Monday, September 26, 2016

Photographic memory


"Long ago it must be, I have a photograph 
Preserve your memories, they’re all that’s left you"
--Bookends, "Simon and Garfunkel"
I have always been fascinating by photographs. I would flip through the photo albums my mom kept in her cedar hope chest. Or I'd sort through boxes of photos my grandmother had. At the time all of the photographs were black and white.

My mother had an old Kodak camera that she'd bring out for holidays, birthdays and vacations. It was the type where you'd flip up the top and hold the camera chest level and look down into a viewfinder that displayed a murky mirror image of what the lens was seeing. It was strictly black and white. And the photos always seemed blurry and off center.

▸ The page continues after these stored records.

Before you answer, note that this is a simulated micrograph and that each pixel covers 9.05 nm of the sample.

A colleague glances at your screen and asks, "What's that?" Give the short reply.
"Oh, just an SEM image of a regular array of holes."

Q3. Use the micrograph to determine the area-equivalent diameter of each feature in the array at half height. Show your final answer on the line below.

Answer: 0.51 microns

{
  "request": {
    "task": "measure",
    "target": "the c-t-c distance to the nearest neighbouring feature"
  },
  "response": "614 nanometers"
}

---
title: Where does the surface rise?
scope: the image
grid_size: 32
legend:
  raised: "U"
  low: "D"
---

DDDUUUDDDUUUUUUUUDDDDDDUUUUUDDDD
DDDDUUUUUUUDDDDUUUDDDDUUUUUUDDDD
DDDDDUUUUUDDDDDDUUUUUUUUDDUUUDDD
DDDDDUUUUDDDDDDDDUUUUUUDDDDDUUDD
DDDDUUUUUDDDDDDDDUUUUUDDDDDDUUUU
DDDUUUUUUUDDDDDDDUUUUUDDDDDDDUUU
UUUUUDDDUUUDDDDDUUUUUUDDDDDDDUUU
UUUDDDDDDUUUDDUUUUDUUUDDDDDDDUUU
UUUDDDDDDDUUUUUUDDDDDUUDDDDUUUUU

To my mother's credit, she also had regular family portraits done at a professional photographer's studio. I'm assuming she got a package deal. Here are a couple from 1963:

I was too young at the time to understand the fashion mistake of wearing plaid.

I remember this photo being taken. I was five. It was the Idaho State Centennial year. We had these funky "pioneer ties." I was upset when we got to the photographer's because we'd left mine at home (it was lime green). Fortunately the photographer had a spare. In retrospect I'm glad I didn't wear the green tie.
Photography technology was evolving rapidly. I was passing through a local drug store with my mom when a store product demonstrator took this instant photo series of me. I believe I was six years old at the time.


My mom eventually swapped her old Kodak camera for a newer model that accepted color film cartridges and used flash cubes. The quality of the images were slightly better.


And the family portraits were now in color.

Although old enough to know better, I still wore a Disco Flight polyester suite.
I eventually got my own camera. I used a 35mm SLR for awhile. Here was one of my first selfies.


I also had a 2x2 camera that I only experimented with once and just had a single proof sheet printed. And I experimented with hand coloring black and white photos (I fancied myself an artist at one time before I knew better). But it did take selfies to a new level (not necessarily higher).


Eventually I began experimenting with digital photography.  And I began seeing it take over in the advertising world I worked in.


Now film is archaic. I have several digital cameras. But my smartphone now takes high quality photos as well so I am afraid dedicated cameras will eventually fade away as well.

What prompted this stroll down photography lane was when I opened up my Amazon cloud drive and discovered I have more than 91,000 digital images uploaded. I pointed out to my wife that my children's lives will be completely digitally documented whereas she and I only have a few blurry photos of our childhood. She pointed out to me that they never see the digital memories because they are all floating around in the cloud.

To remedy that I've begun creating these printed photo books via blurb.com so there is a physical version available if anyone wants to flip through the pages of their lives rather than scroll through them.

It strikes me I've come full circle with my photographic memories. Because it is nice sometimes to just sit down and turn the pages of time rather than have them blip by me on a screen. I really do believe you must preserve your memories. After all, they are all that's left to you.

1 comment:

Helen Baggott said...

Those photos are a wonderful social history - not just of your family but of those times. I too produce photo books. It's important to try and retain some of the old 'paper' records.